Tuesday, October 04, 2016

Catholic Church appoints new Anchorage archbishop

A Wyoming bishop will be elevated to lead the Archdiocese of Anchorage, becoming the fourth person to hold the Roman Catholic Church's highest position in the city.

The local church publication Catholic Anchor announced early Tuesday that Pope Francis named Paul Dennis Etienne, 57, to the position of Anchorage archbishop at noon in Rome.

Etienne, who has been the bishop in Cheyenne, Wyoming, for the past eight years, will replace Archbishop Roger Schwietz, 76, who was required to submit his resignation at age 75 under church canon law. 

Schwietz's service was honored in a ceremony in July 2015 at the Our Lady of Guadalupe cathedral in West Anchorage.

Etienne was born in Indiana, where two of his brothers serve as priests in the Evansville diocese; a sister is a Benedictine sister at a monastery in Beech Grove. He received a bachelor's degree in business administration from the University of St. Thomas/St. John Vianney College Seminary in St. Paul, Minnesota, in 1986.

Etienne was first ordained as a priest in the Archbishop of Indianapolis in 1992. He held various pastoral positions in Indiana until 2009, when he was ordained as bishop of Cheyenne.

In an interview posted on the Archdiocese of Indianapolis website, Etienne said he received word of his elevation to the Wyoming post by phone from papal nuncio Archbishop Pietro Sambi, in early October 2009.

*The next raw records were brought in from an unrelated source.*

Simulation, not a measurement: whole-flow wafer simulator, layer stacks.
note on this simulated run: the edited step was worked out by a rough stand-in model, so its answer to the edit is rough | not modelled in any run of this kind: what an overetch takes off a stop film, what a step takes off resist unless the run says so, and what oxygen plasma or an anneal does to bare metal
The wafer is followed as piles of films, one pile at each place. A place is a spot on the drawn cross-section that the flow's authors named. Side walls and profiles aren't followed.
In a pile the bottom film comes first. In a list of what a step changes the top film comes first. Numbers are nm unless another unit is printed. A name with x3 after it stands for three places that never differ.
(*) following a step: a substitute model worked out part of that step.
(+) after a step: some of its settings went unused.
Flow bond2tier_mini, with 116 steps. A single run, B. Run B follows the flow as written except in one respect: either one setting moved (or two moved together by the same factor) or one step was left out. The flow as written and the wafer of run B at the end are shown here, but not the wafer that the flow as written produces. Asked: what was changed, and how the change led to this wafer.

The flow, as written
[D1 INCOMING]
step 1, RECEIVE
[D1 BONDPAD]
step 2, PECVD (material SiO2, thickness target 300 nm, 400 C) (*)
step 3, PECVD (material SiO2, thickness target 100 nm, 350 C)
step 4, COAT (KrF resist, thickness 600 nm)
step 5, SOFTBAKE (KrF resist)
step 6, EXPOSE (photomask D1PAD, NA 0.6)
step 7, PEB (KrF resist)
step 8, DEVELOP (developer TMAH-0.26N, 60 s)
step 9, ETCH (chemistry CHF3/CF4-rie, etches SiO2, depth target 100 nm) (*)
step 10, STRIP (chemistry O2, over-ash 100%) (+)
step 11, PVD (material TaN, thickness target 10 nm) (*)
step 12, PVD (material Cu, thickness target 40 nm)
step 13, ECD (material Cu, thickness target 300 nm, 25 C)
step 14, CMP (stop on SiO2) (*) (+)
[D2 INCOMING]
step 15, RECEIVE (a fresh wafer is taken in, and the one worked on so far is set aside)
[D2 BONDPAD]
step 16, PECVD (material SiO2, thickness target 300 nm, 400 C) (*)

"I was up at the (family) farm with a chainsaw, working in the woods," Etienne said in the interview. "And, when he called, I was just getting out of my pickup truck. I was in my Carhartt jeans and in my work boots, and had nothing to take notes with. I was just sitting there in my truck listening to him tell me that I've just been named (a) bishop. And he had to say 'Cheyenne' four times before I could understand what he was saying."

No date has yet been announced for Etienne's Anchorage installation as archbishop, the Anchor said, but Schwietz will serve in an interim capacity until it occurs.

Schwietz's predecessor, Francis Hurley, died in January at age 88. His career as archbishop included an organizing role in Pope John Paul II's 1981 visit to Anchorage, as well as proposing what became the Brother Francis Shelter for the homeless.